This image, Untitled, May 1997, opens the first major survey of Starkey’s work, showing at the Hepworth Wakefield until 30 April 2023. It is also the oldest in the exhibition, created whilst she was at the Royal College of Art 25 years ago. Yet its composition and themes – intergenerational female relationships, an everyday setting sparsely populated by women, the use of mirrors to extend ownership of space beyond the frame – have fascinated Starkey throughout her career. Places and faces change across four large rooms, touching compassionately on themes spanning from heroic motherhood to childhood boredom, but the unassuming tone and introspective expressions reoccur. At their core, each image appears to be addressing the same two questions: how are women depicted in photographs? And is there a way of reappropriating the photographic tools used against them to create more truthful, empathetic imagery?
This question isn’t only addressed by the devices visible within the pictures – reflections, cameras, an emphasis on hair or make up – but also by how the photo is made. Starkey openly acknowledges the careful orchestration of her work (‘like producing a mini film, but it’s a single frame’), with one wall text explaining how she approaches women in cities, building a rapport over time before staging the image in collaboration with them. Digital modifications are later made to manipulate the composition, often in understated ways which could pass as natural moments of serendipity. In Untitled, August 1999, a middle-aged woman, flanked by three friends, stands outside a Belfast community centre at night. She is lit from above by a fluorescent circular light, her heeled foot extending forward from her leopard print dress as if about to take a step or as if, haloed by the light, she has just touched down from heaven. Rarely in our society is the spotlight turned, literally or otherwise, on the figure of a middle-aged woman, but it is here enhanced to momentarily elevate the subject to a state of grace.

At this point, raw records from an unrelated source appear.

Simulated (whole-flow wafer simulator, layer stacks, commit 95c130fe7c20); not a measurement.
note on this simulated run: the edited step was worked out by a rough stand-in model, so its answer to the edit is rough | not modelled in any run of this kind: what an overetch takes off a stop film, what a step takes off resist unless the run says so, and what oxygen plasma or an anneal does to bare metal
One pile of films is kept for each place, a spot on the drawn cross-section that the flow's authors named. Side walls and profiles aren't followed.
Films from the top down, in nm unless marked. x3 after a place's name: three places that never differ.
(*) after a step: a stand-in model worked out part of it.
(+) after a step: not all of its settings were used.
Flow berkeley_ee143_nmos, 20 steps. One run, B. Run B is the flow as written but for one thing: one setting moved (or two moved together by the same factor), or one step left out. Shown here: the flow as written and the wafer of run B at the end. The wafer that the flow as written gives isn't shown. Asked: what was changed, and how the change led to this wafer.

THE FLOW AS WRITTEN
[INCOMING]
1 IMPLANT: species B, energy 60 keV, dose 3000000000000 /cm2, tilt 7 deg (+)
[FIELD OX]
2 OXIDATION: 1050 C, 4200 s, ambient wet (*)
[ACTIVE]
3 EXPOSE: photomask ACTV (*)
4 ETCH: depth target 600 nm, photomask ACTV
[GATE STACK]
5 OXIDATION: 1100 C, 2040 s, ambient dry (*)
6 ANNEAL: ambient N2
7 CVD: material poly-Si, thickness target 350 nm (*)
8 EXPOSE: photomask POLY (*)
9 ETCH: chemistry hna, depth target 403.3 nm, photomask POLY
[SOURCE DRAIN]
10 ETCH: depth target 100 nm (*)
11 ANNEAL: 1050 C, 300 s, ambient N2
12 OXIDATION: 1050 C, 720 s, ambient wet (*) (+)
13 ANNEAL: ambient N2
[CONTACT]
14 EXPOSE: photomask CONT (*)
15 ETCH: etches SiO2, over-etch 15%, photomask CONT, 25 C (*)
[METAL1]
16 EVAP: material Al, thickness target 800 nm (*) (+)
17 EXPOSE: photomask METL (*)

Starkey’s inclusive intentions as a photographer are, however, challenged by the capricious landscape of contemporary imagery. Her latest work wrestles with this by engaging with topics including the pressures of social media and recent political protesting. The mood becomes livelier, more pressing, her camera deployed to the streets of London to capture women at anti-Trump marches. Dark shadows heavily obscure protestors’ figures as they puncture the blue city sky with placards bearing witty slogans. The pictures are compelling but, within today’s context, new questions seem to confront the relevancy of Starkey’s practice: if aiming to dismantle the trappings of imagery of women, wouldn’t the work carry greater impact if displayed in the very forums – fashion magazines, social media platforms – it attempts to expose? And as the definition of gender is increasingly expanded, are the subjects Starkey has historically gravitated towards too representative of outdated binaries?
These questions momentarily leave the exhibition on unsteady ground until we realise that they are subtly raised by it, within it, acknowledged by Starkey in an interview screened within the show, and implicitly by her readiness to find new subjects by which to broaden the boundaries of her imagery. Just as she has always been alert to photography’s potential as a tool of oppression against women (‘the medium has a way of betraying you’), so too is she agile enough to foresee fresh difficulties.
There have been countless cultural and technological changes since the show’s opening image but questions of appearance, identity and human relationships continue to engage us. Framed by the realisation of this continuity, the apparent naturalness of each photo’s composition – often conveyed by the implication that there is something happening beyond its borders – gives rise to the sense that any subject could, at any moment, walk into the scene of a neighbouring image. The photographs depict disparate stages, paths and versions of women’s lives and yet they are connected, quietly so, like women keeping an eye out for one another on a night bus home.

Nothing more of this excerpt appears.